To replicate experiments in our paper, run the training script.
python train_vae.py --config <path/to/config/file>
Where <path/to/config/file>
should point at a yaml file like the ones located in the experiments
folder, where we provide our exact experimental configurations. These should allow you to replicate the results in our paper. Please note that some of our models require existing pre-trained models, since we initialize the parameters our variational auto-encoder with the weights of a regular auto-encoder for improved convergence and performance.
Given a trained model, use the following command to perform the intrinsic evaluation.
python test_vae.py --model <path/to/pretrained/model/folder> --best
This will attempt to load the best model checkpoint in the folder <path/to/pretrained/model/folder>
and run the intrinsic evaluation on the test set of the same dataset where the model was trained. For additional details on how to run this command, please check python test_vae.py --help
.
It is possible to extract edit representations produced by a trained model using the following command.

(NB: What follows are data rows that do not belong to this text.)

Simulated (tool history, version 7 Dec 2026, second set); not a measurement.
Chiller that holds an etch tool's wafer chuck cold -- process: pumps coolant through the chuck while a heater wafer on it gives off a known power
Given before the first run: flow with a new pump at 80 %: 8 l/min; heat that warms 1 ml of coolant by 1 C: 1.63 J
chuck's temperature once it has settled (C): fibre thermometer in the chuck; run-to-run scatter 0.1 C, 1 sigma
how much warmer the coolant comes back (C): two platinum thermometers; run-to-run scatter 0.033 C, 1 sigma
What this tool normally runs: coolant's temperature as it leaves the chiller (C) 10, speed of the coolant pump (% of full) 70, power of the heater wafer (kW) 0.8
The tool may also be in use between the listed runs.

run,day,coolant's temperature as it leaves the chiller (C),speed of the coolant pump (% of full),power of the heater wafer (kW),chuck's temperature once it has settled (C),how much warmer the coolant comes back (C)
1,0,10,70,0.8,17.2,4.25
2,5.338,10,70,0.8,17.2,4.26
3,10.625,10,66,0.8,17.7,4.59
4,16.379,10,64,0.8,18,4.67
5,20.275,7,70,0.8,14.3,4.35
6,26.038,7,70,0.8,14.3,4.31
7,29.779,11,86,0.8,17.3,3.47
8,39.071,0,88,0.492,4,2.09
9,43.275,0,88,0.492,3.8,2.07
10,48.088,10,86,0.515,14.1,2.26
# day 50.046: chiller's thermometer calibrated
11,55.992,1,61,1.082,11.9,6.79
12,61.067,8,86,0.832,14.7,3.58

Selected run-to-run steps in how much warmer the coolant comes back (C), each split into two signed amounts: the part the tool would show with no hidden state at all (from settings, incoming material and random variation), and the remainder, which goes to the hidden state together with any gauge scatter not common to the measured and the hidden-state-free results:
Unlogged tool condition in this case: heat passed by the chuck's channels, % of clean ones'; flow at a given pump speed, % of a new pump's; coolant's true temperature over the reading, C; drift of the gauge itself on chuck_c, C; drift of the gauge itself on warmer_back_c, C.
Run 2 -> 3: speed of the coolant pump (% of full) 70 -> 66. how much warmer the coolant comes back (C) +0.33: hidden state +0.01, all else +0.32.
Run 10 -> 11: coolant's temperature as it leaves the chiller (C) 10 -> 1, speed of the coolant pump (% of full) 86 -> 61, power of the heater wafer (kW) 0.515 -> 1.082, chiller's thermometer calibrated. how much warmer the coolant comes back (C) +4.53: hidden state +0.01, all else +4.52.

python encode.py --model <path/to/pretrained/model/folder> --batch_size <batch_suize> --split all --best --dataset <dataset>
This will attempt to load the best performing model stored in the folder <path/to/pretrained/model/folder>
, and extract edit representations of the examples in the provided dataset, using the data in all the splits. These representations will be stored in a json file that will be placed on the same folder where the provided model was located, using an adequate filename. In an upcoming update we will also release our pre-trained models alongside their produced edit representations.
Finally, you can run the extrinsic evaluation on the downstream tasks for the extracted edit representations by running the following command.
python train_multiclass_sklearn.py --<path/to/json/file> --num_layers <num_layers>
Where <path/to/json/file>
points at the json file containing the extracted edit representations, and <num_layers>
is the depth of the classifier model (0, 1 or 2 are supported). When running this command, make sure you provide a json file that has been created using all the splits for a given dataset. In the case of training on the QT21 De-EN MQM
dataset, please use python --train_multilabel_sklearn.py --<path/to/json/file>
instead, as this downstream task is a multi-label classification one.
If you are just interested in the datasets, our data and splits are available on this link. You can directly download everything by running the following command.
wget https://zenodo.org/record/4478267/files/PEER.zip
If you use this code please consider citing our paper.
@inproceedings{marresetaylor2021variational,
title = {Variational {{Inference}} for {{Learning Representations}} of {{Natural Language Edits}}},
author = {Marrese-Taylor, Edison and Reid Machel and Matsuo, Yutaka},
year = {2021},
month = {February},
publisher = {AAAI Press},
booktitle = {Proceedings of the Thirty-Fifth AAAI Conference on Artificial Intelligence (To appear)},
series = {AAAI'21}
}
- Upload pre-trained models and extracted edit representations
- Add instructions to generate our datasets (either from the corresponding original ones, or from scratch).